Columbia Valley Centres see more international tourists

There’s been a large jump in the number of international tourists visiting B.C. in 2016, a trend also noticed in the Columbia Valley.

There’s been a large jump in the number of international tourists visiting B.C. in 2016, a trend that local visitors centres are seeing out here in the Columbia Valley.

The latest provincial visitor numbers, according to a recent provincial Ministry of Jobs, Tourism and Skills Training press release, show that number of international visitors (which includes American tourists) is up 16.2 per cent compared with last year an increase of 39,246 visitors.

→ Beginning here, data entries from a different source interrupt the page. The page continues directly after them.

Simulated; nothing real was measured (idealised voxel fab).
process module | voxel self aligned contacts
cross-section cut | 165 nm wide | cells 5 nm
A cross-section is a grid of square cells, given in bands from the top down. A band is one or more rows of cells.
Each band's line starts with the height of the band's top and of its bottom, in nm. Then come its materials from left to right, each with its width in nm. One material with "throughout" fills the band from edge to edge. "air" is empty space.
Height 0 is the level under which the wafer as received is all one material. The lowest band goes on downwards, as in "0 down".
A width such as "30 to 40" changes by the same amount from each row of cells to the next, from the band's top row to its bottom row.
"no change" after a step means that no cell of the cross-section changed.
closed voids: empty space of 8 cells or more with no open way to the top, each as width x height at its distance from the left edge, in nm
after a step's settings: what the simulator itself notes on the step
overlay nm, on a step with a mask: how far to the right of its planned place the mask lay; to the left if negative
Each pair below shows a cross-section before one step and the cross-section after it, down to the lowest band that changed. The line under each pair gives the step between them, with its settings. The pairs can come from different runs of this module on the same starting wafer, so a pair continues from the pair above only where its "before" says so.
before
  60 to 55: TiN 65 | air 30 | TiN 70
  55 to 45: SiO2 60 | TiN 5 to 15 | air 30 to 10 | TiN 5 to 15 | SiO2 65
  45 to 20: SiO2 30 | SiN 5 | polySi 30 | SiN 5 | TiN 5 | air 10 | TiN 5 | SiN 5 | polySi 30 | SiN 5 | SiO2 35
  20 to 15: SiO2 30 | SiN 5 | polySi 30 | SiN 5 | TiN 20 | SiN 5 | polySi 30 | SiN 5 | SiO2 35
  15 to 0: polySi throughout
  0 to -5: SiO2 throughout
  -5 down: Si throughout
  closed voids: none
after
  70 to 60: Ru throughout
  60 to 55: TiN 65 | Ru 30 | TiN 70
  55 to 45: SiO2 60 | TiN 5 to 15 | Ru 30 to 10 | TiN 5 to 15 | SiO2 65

Both Visitor Centres in the valley told The Echo they’ve seen an increase in international tourists, although the Columbia Valley Visitor Centre reported just a slight increase, while the Radium Visitor Centre reported a significant increase.

“Last year at this point, we’d had 45 international visitors, if you include Americans, and so far this year we’ve had 51, so we’re up a bit,” said Columbia Valley Visitor Centre manager Kathy Tyson on Thursday, May 5th, adding that the flow of such visitors has increased recently, with a three having arrived that day, and another three having arrived the day before.

“All of them were Americans heading to Alaska and, in terms of international visitors, that’s typically what we get (at the Columbia Valley Visitor Centre) Americans heading up across the border, through Banff and Jasper on their way up to Alaska,” said Tyson.

She added that although Americans make up the bulk of the centre’s international visitors, they do see tourists from other parts of the world.

“We always get a good group of Germans. They are typically young and travelling all around Canada, and last year in particular, there definitely seemed to be quite a lot of visitors from the Netherlands,” she said, adding the Visitor Centre at the Crossroads also sees a number of tourists from Japan and China, and gets its fair share of visitors from Australians and New Zealand.

Tourism Radium manager Kent Kebe told The Echo that although most of the Radium Visitor Centre’s tourists come from Alberta or other parts of B.C., it has seen a jump in the number of international tourists so far this year, with 552 parties of international visitors (360 of them, or 55 per cent, American) having stopped in at the centre from January through April 2016, compared with 339 such parties (232 of them American) in January through April 2015 a 53 per cent increase.

The centre gets an average number of 2.2 visitors per parties, so in terms of individual visitor numbers that translates to 1,214 international visitor so far in 2016 compared with 792 in the first four months of 2015.

“It’s quite an increase, and it’s been absolutely busy here,” said Kebe. “I think it has a lot to do with the low Canadian dollar, especially for the Americans.”

Kebe said that, similar to the Columbia Valley Visitor Centre, the Radium Visitor Centre gets a healthy dose of Europeans.

“There are a lot of Germans,” he said. “We always know the tourist season has truly started when we starting seeing Germans and Swiss.”

Many of the European visitors are interested in outdoor activities such as hiking. This early in the season, Kebe said the Visitor Centre often has to tell them that while the grass may be green in the valley bottom, most of the best hiking trails in the mountains are still snowbound.

In addition, the Radium Visitor Centre also sees a decent number of people from Australia and New Zealand, added Kebe.

The Ministry of Jobs, Tourism and Skills Training press release also points to the low Canadian dollar as a reason for the increase in international visitors in B.C.

“The latest international visitor numbers back up what we’ve been hearing from communities across the province they are having record-breaking seasons,” said provincial Minister of Jobs, Tourism and Skills Training Shirley Bond in the press release.

In the press release, Destination BC chief executive officer Marsha Walden says the increase in international visitors is “proof that British Columbia’s vast and powerful nature, spectacular cities, fabulous snow conditions and great value for money are big draws for our friends south of the border.”

In 2015, 4.9 million international visitors came to B.C. a 7.9 per cent increase compared to 2014.